Editorial: Amendment bedevilment

Published 12:00 am Thursday, July 26, 2018

Republican legislators have decided to give voters even less information about six proposed constitutional amendments on the November ballot than originally intended. This amendment business gets sketchier by the day.

As further proof of how poorly thought-out the amendments were, lawmakers convened Tuesday for a fix-it session. Two years ago, they passed a law to require the independent Constitutional Amendments Publication Commission write short captions to help voters get the gist of such amendments, but recently they grew leery of their own law. 

Why? Soon after the short session adjourned, someone pointed out that the three-member commission happens to include two Democrats — Secretary of State Elaine Marshall and Attorney General Josh Stein — and one Republican, legislative services officer Paul Coble. That made Republican lawmakers uneasy.

Then Gerry Cohen, who helped earlier (read: Democrat-controlled) legislatures draft amendments, tweeted out  proposed captions that got too close to the truth.

For example, here’s what the legislature approved for one amendment:  “Constitutional amendment to establish a bipartisan Board of Ethics and Elections to administer ethics and election laws, to clarify the appointment authority of the Legislative and the Judicial Branches, and to prohibit legislators from serving on boards and commissions exercising executive or judicial authority.”

Cohen summed that up like this: “Transfer Powers of the Governor to the General Assembly.”

The legislature’s intentionally vague language masked the amendment’s impact. In truth, there is no way to “explain” some of the amendments without revealing that they shift major powers from the governor to the legislature. It’s a brazen power grab, made all the more obvious by this week’s panicky special session. Lawmakers voted along party lines to label each amendment with the words “Constitutional Amendment,” with no caption. Voters will just have to figure things out for themselves.

The commission has one other task related to the amendments — writing a few paragraphs explaining each one, for material that would be distributed to people who ask for more information. It’s not clear if the commission is still going to write those descriptions or if Republican lawmakers will find a way around that. But Rep. Deb Butler, D-New Hanover, nailed it when she criticized Tuesday’s machinations.

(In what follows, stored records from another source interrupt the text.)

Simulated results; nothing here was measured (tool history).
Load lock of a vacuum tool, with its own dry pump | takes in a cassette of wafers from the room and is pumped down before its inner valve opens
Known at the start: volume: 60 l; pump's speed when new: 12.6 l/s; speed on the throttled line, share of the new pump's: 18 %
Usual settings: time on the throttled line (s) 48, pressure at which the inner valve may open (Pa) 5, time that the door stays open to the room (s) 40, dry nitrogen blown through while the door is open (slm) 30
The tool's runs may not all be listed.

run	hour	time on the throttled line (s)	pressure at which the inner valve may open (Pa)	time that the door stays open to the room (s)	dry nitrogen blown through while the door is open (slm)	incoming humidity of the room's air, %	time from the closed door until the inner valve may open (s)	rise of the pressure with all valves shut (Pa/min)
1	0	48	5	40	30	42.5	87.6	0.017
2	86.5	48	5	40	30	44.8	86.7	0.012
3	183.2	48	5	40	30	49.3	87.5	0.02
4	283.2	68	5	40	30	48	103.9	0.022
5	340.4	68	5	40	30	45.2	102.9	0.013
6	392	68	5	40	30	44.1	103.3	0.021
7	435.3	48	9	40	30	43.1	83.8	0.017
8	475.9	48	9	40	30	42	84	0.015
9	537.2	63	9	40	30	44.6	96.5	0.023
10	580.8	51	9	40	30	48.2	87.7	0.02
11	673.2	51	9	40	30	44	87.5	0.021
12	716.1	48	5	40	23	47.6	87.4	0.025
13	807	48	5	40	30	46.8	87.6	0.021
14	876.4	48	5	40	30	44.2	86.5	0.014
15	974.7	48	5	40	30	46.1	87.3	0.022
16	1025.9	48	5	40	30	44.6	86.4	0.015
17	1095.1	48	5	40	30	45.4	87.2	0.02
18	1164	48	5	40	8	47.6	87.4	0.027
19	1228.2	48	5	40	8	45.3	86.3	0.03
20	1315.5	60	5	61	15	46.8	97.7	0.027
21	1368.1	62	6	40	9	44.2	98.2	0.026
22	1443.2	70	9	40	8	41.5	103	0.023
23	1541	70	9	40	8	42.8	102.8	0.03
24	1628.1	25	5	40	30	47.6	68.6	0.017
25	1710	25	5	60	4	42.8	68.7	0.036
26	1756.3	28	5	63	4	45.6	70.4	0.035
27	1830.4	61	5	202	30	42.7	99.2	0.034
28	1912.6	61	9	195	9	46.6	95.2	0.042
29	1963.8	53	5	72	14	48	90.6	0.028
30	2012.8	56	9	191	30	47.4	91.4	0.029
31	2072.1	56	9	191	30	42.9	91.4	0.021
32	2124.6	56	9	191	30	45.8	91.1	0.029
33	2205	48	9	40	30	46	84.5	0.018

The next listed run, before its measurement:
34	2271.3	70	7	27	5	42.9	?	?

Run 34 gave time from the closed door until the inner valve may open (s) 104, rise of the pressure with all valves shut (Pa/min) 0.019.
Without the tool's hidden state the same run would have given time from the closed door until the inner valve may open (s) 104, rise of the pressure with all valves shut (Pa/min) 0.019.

“I find it wildly ironic,” Butler said, “to suggest an independent commission who was specifically given the authority by this body to craft the captions two years ago is more politically motivated than this General Assembly.”

Republicans may not mind if lawmakers from their party pursue purely partisan goals, but everyone should be concerned about the sloppy handling of these amendments. This is hardly the way to change a critical document like the North Carolina State Constitution.